I'm studying for preliminary/qualifying exams, and came across the following problem:
Suppose that $S_{1}$ and $S_{2}$ are smooth surfaces in $\mathbb{R}^{3}$ that intersect at a point $p$ and do not have the same tangent plane at that point. Show that $p$ is not an isolated point of $S_{1} \cap S_{2}$.
Since $T_pS_1+T_pS_2=T_p\mathbb{R}^3$, I would like to apply transversality to the intersection $S_1\cap S_2$ to deduce that $S_1\cap S_2 \ni p$ (or potentially a neighborhood in $S_1\cap S_2$ containing $p$) is a 1-dimensional manifold (and hence, without isolated points).
Since the problem statement (a priori) only guarantees $T_pS_1+T_pS_2=T_p\mathbb{R}^3$ at $p\in S_1\cap S_2$, I'm not sure how to realize the transversality condition for all $x\in S_1\cap S_2$. Guillemin-Pollack (pg. 28) indicates that we can reduce the study of the relation $\iota(x)\in S_2$ to the simpler case where $S_2$ is a single point, but I'm having trouble seeing why this is the case (and how it exactly applies to the problem). Thanks!
Let $f_i$ be defined in a neighborhood $U$ around $p$ such that $f_i:U\to\mathbb{R}$ and $U\cap S_i= f_i^{-1}(0)$. Let $g:U\to \mathbb{R}^2, g(x)=(f_1(x),f_2(x))$.
Our aim is to show that $rk(dg_x)=2$ near $p$. This would imply that the codimension of $g^{-1}(0)=U\cap S_1\cap S_2$ is $2$ and hence a $1$ dimensional submanifold as desired.

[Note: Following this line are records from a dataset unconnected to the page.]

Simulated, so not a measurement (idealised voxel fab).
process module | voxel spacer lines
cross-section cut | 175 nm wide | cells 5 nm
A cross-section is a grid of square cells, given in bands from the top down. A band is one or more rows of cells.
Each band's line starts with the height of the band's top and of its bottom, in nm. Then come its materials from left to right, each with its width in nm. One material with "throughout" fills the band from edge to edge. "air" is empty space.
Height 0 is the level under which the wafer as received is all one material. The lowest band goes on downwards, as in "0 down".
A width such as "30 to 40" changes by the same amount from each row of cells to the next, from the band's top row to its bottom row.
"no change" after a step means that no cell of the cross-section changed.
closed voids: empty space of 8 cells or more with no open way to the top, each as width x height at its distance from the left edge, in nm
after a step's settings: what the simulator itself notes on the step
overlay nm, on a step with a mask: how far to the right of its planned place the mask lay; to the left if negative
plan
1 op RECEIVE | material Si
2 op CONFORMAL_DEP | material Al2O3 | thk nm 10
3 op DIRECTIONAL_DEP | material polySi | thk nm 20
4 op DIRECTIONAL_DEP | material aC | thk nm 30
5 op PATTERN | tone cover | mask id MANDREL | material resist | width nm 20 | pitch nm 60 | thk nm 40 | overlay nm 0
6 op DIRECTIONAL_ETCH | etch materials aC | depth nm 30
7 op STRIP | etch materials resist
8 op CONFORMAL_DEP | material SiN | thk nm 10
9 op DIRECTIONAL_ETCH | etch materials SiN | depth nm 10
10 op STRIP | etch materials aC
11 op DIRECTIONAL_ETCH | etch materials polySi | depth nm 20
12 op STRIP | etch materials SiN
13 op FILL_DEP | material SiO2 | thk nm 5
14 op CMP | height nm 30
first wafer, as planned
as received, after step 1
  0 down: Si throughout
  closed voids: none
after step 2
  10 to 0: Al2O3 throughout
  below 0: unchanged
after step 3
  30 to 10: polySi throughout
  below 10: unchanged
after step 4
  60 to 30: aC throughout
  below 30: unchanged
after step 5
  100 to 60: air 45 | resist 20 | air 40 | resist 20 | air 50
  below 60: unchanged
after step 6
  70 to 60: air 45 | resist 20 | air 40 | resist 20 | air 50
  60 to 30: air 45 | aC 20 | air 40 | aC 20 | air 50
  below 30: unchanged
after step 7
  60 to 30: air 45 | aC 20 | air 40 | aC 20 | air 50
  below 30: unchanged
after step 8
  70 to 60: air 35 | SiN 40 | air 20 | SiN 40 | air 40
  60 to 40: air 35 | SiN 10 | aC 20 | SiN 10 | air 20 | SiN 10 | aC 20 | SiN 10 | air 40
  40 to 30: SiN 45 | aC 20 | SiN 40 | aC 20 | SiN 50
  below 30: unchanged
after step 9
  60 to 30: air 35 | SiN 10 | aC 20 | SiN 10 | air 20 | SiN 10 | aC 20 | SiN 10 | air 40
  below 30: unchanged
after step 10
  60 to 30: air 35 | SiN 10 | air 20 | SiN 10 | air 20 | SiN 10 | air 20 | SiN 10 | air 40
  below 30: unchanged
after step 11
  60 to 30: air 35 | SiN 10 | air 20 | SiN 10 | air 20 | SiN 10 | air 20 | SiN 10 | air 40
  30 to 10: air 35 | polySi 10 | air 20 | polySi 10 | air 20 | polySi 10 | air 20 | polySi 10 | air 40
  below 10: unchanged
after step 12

To this end, we first show that $rk(dg_p)=2$. As $T_pS_1 + T_pS_2=T_p\mathbb{R}^3$, we can find $v_i\in T_pS_i\cap(T_pS_j)^c$, where $i,j$ distinct. Now, given that $(df_i)_p v_j = 0$ iff $i = j$, we have that $dg_p(v_1),dg_p(v_2)$ are linearly independent hence $rk(dg_p)=2$.
This tells us that $dg_p$ has a $2\times 2$ minor with non zero determinant and so by continuity there is some neighborhood of $p$ such that $rk(dg_x)=2$ for all $x$ in said neighborhood as desired.